2.1 Rate distortion cost

RDO used in JSVM is used to estimate the RDC for all modes using the Lagrangian parameter (λ). RDC is a cost function of rate and distortion with λ. This λ acts as a weighting parameter which adjusts the bit cost as

$$\matrix{{J(s,c,MODE|QP,{\lambda _{{\rm{MODE}}}}) = SSD(s,c,mode|QP) + } \hfill \cr {{\lambda _{{\rm{MODE}}}}R(s,c,MODE|QP)} \hfill \cr }$$

(1)

where λ_MODE is the weighting parameter or Lagrangian parameter, s is the original MB, c is the reconstructed MB, SSD is the sum of squared differences between s and c, QP is the quantization parameter, and R is the number of bit cost for motion vector, header information and the discrete cosine transform (DCT) coefficients.

2.2 Probability model

A desired mode list based on the probability of the mode to be the best possible mode with the co-located macro block has been evaluated in [10]. There is a correlation between an MB to be coded and its neighboring MB. With this correlation, a desired mode list is created with the highest probability to be the best mode. Therefore, a reference MB set P is described as

$$P = \left\{ {\matrix{{MB(j,x - 16,y - 16),MB(j,x - 16,y)} \hfill \cr {MB(j,x,y - 16)} \hfill \cr {MB(j,x + 16,y - 16),MB((j - 1),x,y)} \hfill \cr } } \right\}$$

(2)

where MB(j, x, y) denotes the MB located at the j-th frame with upper left pixel x, y, and MB((j−1)′,x,y) denotes the previous co-located MB located at (j−1)′-th frame (the same as the current coding MB) with upper left pixel x,y. The neighboring MB mode set Q is given by

$$Q = \{ {M_{MB}}|MB \in P\}$$

(3)

where M _MB denotes the encoding mode of MB. The approximated probability[9] of the mode to the best mode is given by the probability model as

$$\matrix{{P(m = M|M \in Q) \approx } \hfill \cr {P(m \in P){{\sum\limits_{MB \in P,{M_{MB}} = m} N (m = {M_{MB}})} \over {\sum\limits_{(m \in Q)} {\sum\limits_{MB \in P,{M_{MB = m}}} N } (m = {M_{MB}})}} = } \hfill \cr {K \times \sum\limits_{MB \in P,{M_{MB}} = M} N (m = {M_{MB}})} \hfill \cr }$$

(4)

where N(·) is the occurrence time of an event and K is constant. Here, M _MB is not an element of Q, which has less probability to be the best mode and is considered to be zero.

2.3 Mode correlation

There is a high degree of correlation for a selected candidate mode between a reference frame and the best mode of current frame[11], which is evaluated as follows a 4 layer model,

1)
When both reference 0 frame and reference 1 frame are SKIP modes, best mode is a SKIP and 16 × 16.
2)
When one of the reference frames is a SKIP mode, best mode is SKIP and 16 × 16 or other modes.
3)
When none of reference frames is in SKIP mode, the best mode is surrounding modes of reference MB, also with SKIP and 16 × 16.
4)
Reference MB’s along with SKIP and 16 × 16 is the best mode for other layers.
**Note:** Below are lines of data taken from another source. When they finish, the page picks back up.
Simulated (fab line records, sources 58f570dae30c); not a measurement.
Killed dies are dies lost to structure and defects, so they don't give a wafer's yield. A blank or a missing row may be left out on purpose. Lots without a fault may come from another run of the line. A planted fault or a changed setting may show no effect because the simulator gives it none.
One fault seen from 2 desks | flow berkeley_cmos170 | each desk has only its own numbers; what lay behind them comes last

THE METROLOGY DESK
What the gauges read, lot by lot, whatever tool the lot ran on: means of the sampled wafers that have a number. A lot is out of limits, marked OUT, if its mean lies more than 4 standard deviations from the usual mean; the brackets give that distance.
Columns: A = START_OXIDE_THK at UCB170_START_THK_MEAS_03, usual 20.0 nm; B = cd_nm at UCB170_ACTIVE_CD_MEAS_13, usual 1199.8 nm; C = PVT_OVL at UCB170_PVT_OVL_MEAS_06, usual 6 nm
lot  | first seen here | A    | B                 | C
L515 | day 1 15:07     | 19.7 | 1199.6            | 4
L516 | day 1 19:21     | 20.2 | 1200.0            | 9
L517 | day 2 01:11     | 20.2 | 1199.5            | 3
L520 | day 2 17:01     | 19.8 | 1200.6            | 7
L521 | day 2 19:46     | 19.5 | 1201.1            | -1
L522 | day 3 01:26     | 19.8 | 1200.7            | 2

Also, the correlation among the redundant candidate modes with reference frames increases for higher layers.

3 Proposed algorithm

The objective of this work is to reduce the encoding time while maintaining almost the same PSNR level and bit rate, by selecting the desired candidate mode from all modes. We start up with two strategies in our algorithm for base and enhancement layers.

If the co-located MB is inter coded in the base layer, we make use of mode correlation among the temporal layers on selection of a desired candidate mode, otherwise all the intra modes are checked for the best mode.

If the co-located MB is inter coded in the enhancement layer, we make use of the correlations between modes. As moving on to the higher layers, the motion vector difference (MVD) becomes lesser. So we decide upon checking upper, left, right and bottom modes of the current MB. If this selection is not best suited, (4) will decide upon selecting the best non-SKIP mode. This selection of non-SKIP mode works on three levels, the first selection is based on checking if it is 16 × 16 or SKIP mode. If it is 16 × 16, we go on checking the lower order 16 × 8, 8 × 16, and all sub blocks of 8 × 8 as shown in the algorithm.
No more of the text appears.